Lancashire is poised to be at the forefront of a new era in further education which aims to put technical and academic study on an equal footing in the eyes of students and employers.
The county is home to four out of the six North West colleges which were selected earlier this year to spearhead ‘T-Levels’, a skills-based alternative to traditional A-Levels.
And now the region’s economic growth agency has revealed how it plans to help deliver the new qualification and break down the perceived barriers between the different options open to young people once they have completed their GCSEs. Since 2013, it has been a legal requirement for all 16-18-year-olds to remain in education, training or a combination of employment and study.
“We have to ensure that the technical route is seen as equitable to the academic route,” Dr. Michele Lawty-Jones, director of the Lancashire Skills and Employment Hub, told a gathering of local industry and education leaders, as the county unveiled its ‘technical education vision’.
When they are introduced in September 2020, T-Levels will offer students the chance to gain the broad understanding and skills needed to enter their chosen industry - and to specialise in a particular part of it. The courses will be largely classroom or workshop-based and will include on-going English and Maths lessons for those who have not already reached a required level.
However, a key component of the two-year programmes will be a minimum nine-week industry placement - something which divided opinion at the launch event.
“It’s not about the duration, but the quality of these placements - it should be about an experience of work rather than work experience,” Andy Lovatt, Managing Director of digital consultancy The White Room, said.
“Over the course of a week, our placement students come up with an idea and build a brand and prototype. It’s tough for them - just like real work.

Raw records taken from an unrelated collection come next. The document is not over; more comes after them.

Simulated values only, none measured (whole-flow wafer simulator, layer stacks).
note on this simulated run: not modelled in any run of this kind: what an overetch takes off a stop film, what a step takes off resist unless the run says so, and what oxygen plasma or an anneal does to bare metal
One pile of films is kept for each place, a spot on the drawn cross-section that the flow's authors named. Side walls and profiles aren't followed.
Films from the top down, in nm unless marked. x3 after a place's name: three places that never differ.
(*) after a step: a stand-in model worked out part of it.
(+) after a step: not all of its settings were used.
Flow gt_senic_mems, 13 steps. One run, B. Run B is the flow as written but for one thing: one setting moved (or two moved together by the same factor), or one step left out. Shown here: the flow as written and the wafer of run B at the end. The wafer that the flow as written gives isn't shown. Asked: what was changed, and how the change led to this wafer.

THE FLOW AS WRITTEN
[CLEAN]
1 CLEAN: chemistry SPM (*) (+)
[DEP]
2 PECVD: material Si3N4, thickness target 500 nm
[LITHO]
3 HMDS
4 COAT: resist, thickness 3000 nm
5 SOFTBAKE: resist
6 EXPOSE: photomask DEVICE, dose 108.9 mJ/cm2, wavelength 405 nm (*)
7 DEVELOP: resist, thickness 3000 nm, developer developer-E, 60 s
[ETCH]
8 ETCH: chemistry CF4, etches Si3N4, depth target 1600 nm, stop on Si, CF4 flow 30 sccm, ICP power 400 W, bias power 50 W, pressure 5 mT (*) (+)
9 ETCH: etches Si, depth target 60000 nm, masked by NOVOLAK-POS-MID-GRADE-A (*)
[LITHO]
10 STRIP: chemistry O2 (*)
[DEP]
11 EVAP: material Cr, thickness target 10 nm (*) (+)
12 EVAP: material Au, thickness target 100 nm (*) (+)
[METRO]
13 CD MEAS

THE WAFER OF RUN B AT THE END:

“Many students do not initially have employability skills and the ability to have conversations [in the workplace]. And many small businesses are not set-up to offer work experience,” he added.
But another delegate said of the extended placements: “Bring it on”.
“Students can build on the skills they have developed over the two months and evaluate the process at the end,” Jeremy Coates, director of community interest company, Digital Lancashire, said.
And it is the digital industry which will be a driving force behind many of the new T-Levels. Not only is the sector one of the first three subject areas to be introduced, the topic will also be taught as one of the basic skills common across all of the courses.
“The economy is only going in one direction - and it’s digital,” Mark Thwaite, also of Digital Lancashire, told the conference.
“Our members need people coming out of the skills pipeline to help our businesses advance. Digital is changing all the time - if you have a particular skill one day, it might not be relevant the next.
“We don’t want people trained in something that might not be useful when they are applying for jobs,” he said.
To avoid running that risk in any of the T-Level subject areas, the outline content of individual courses is being developed largely by those companies who will be the prospective employers of the teenagers studying them. Panels of industry experts will define the specific skills which students should acquire during their course.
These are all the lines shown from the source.